We are back, the truck has returned and the returning inventory has now been shoehorned into our galleries. The dust has, both literally and figuratively settled. We found the dust actually non-existent at the show venue, Barker Hangar at the Santa Monica Airport, as the weather was cold and damp. Make that very cold and very rainy. Doubtless couture choices were pushed into serious disarray for the gala preview.
More than acting as an erstwhile Mr. Blackwell, I sought less to critique wardrobe choices than assess interest in English antiques and fine art. Given our own selection of gear and that of our show neighbor Trinity House- and our prime position just inside the main entrance to the show- we had, pardon the immodesty, a great opportunity. To say that we were anxious to make an assessment after the economic morass that engulfed all of 2009 is an understatement. Although this has now become a cliché, we were unabashedly on the lookout for green shoots.

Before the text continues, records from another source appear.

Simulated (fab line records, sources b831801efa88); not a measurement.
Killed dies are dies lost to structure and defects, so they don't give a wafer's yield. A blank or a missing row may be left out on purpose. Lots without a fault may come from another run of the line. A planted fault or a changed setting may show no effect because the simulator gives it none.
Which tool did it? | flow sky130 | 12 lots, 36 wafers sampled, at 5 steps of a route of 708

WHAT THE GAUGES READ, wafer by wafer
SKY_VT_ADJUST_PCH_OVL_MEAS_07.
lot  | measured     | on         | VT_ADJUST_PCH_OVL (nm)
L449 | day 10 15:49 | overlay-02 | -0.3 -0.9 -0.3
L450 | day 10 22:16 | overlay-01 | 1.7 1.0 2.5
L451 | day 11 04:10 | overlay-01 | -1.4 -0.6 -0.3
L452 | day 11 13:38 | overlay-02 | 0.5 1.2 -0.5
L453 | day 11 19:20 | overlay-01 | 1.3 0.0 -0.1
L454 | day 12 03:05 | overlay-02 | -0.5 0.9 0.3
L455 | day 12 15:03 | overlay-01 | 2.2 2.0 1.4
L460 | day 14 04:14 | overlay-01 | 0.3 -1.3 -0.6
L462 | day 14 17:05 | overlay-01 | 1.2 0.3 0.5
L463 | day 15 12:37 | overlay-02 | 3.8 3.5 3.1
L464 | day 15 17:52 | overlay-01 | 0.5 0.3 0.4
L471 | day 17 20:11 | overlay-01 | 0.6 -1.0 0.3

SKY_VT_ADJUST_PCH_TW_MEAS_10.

And maybe we found them, but not matured yet into the money tree. Or maybe they have. What’s apparent in our own gallery business is that everyone felt some sharp twinge in their pocketbook last year, translating into continued caution this year. You may read this another way as ‘no monumental at-show sales.’
But not to despair, because omitting last year, the Los Angeles Antiques Show, amidst the collectors, is heavily driven by the interior design trade. Purchase decisions have always at the show mostly been filtered through the designer, and the show just concluded will doubtless prove to be the same. We have always found the show a good source for follow-on business and consequently find it best to judge the success of the show with a sufficient time-lapse to allow plenty of designer-client-dealer palaver. Who knows? The money-tree may just have come in to leaf.